This week, Bonitasoft made a big announcement around a new approach to BPM, called Self-Contained Applications. To find out more, VMblog spoke with Charles Souillard, CEO and co-founder of Bonitasoft.
VMblog: You are announcing news about an
innovation in how to approach business processes using BPM. BPM has been around
a long time, what is new in this domain?
Charles Souillard: The
combination of BPM and containerization is a new approach to BPM process
applications and automation projects deployment. This approach, called
Self-Contained Applications and beginning with the release of Bonita
2023.1, combines the power of BPM
application platform technologies for development with the benefits of
containerization approaches and technologies for deployment and management. The
BPM base offers wide extensibility to integrate with enterprise IT, with its
good auditability, traceability, and compliance, while deployment of individual
applications using containers offers faster delivery, portability, and easier
management.
Both
BPM and containerization technologies are widely used already and familiar to
DevOps teams, but the combination of the two in Self-Contained Applications is
a revolutionary development - with an evolutionary implementation, to be sure!
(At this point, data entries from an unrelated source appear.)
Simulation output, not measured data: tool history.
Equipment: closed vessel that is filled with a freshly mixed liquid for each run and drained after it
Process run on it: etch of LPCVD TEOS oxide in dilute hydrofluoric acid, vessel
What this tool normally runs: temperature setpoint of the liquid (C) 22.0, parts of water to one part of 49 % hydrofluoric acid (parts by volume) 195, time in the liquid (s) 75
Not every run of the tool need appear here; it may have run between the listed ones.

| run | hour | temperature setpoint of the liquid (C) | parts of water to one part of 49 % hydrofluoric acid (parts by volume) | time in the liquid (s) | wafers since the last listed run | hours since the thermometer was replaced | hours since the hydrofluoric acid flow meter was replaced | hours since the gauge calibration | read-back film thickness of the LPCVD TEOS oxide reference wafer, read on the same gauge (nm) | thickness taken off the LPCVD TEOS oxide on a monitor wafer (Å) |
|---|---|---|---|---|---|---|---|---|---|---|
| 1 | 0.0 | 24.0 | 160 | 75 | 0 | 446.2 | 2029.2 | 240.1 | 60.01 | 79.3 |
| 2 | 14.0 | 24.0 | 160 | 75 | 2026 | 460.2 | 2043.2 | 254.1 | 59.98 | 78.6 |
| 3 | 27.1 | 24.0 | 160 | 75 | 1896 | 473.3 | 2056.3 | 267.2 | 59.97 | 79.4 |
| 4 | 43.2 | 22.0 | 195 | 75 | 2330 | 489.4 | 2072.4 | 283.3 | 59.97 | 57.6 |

VMblog: Why is this important or useful to
enterprises that rely on critical business processes? What are the issues this
new approach is meant to address?
Souillard: We
have already worked with a number of CIO's and they have said they'll be happy
to see Self-Contained Apps for several reasons. They are already familiar with
containerized deployments and appreciate that the less complex, independent
development and deployment of Self-Contained Applications means faster
application delivery to production overall. As it's not necessary to take
interoperability and integration among a group of applications into account
during development, development is faster, testing is easier, and the resulting
application is easier to maintain.
Scaling
independent Self-Contained Apps is simpler, and it can be applied to each
application individually. Maintenance costs are reduced, as smaller and more
regular updates are now possible. And because it's easier to implement multiple
projects, development teams' efficiency and productivity will increase.
They
also believe that business will be happy to see Self-Contained Applications
because automation and business application projects are more easily adapted to
business changes when the IT team can respond more quickly and with more
confidence due to the smaller scope and less interdependence among other
applications.
And
as we like to point out, faster innovation and faster response to new business
needs offers a competitive advantage.
VMblog: You said that your
approach to this "revolutionary" change is "evolutionary." What does that mean?
Souillard: The first availability of the enabling capabilities for
Self-Contained Apps come with the Bonita 2023.1 platform release. Starting with
Bonita 2023.1, application developers are able to bundle a project into a
Self-Contained Application. With a simple command line, the app and all its
dependencies will be packaged together (as a Docker image). This is what
Self-Contained Applications is about: a process-based application running on
its own dedicated runtime (i.e a Bonita AppRuntime).
We learned by listening to our enterprise users with multiple
tenants and multiple runtimes already that a centralized means to monitor and
control multiple independent applications is absolutely essential. Bonita
Central was developed to deliver that capability with Bonita 2023.1.
VMblog: How does this technology change the way developers approach application
development and delivery?
Souillard: Easier deployment with containers is a benefit for sure, but
our Self-Contained Applications approach also offers strong advantages to
developers in the development / build phase. We are targeting more modularity
so each component of the project has its own build lifecycle, so Bonita
projects are now built as Maven multi-module projects. With a simple
configuration, Bonita projects can pull the required submodules or dependencies
from a specified repository, such as the new Bonita Artifact Repository
exposing our official artifacts or Maven Central for third-party artifacts.
Developers get to choose what to add and when, like the right pieces to their
puzzles. As a result, the Continuous Integration pipeline is simplified.
VMblog: What's coming next?
Souillard: Validating the self-contained application approach for BPM
projects against actual real-life projects will highlight its effectiveness and
practicality. We have obtained intermediate results through our research that
are being validated by external parties. This includes analyzing real-life BPM
projects from enterprise and commercial partners who are already willing to
adopt the new BPM self-contained approach.
By testing the approach in real-life projects, we are better
able to understand how it can be effectively applied in different contexts to
meet the needs and expectations of organizations seeking to improve their BPM
practices and agility.
And of course we have another Bonita release coming in
September, and we're currently working on development for other highly
efficient embedded modes for Self-Contained Apps, and fully automated delivery
management for increased agility and reliability.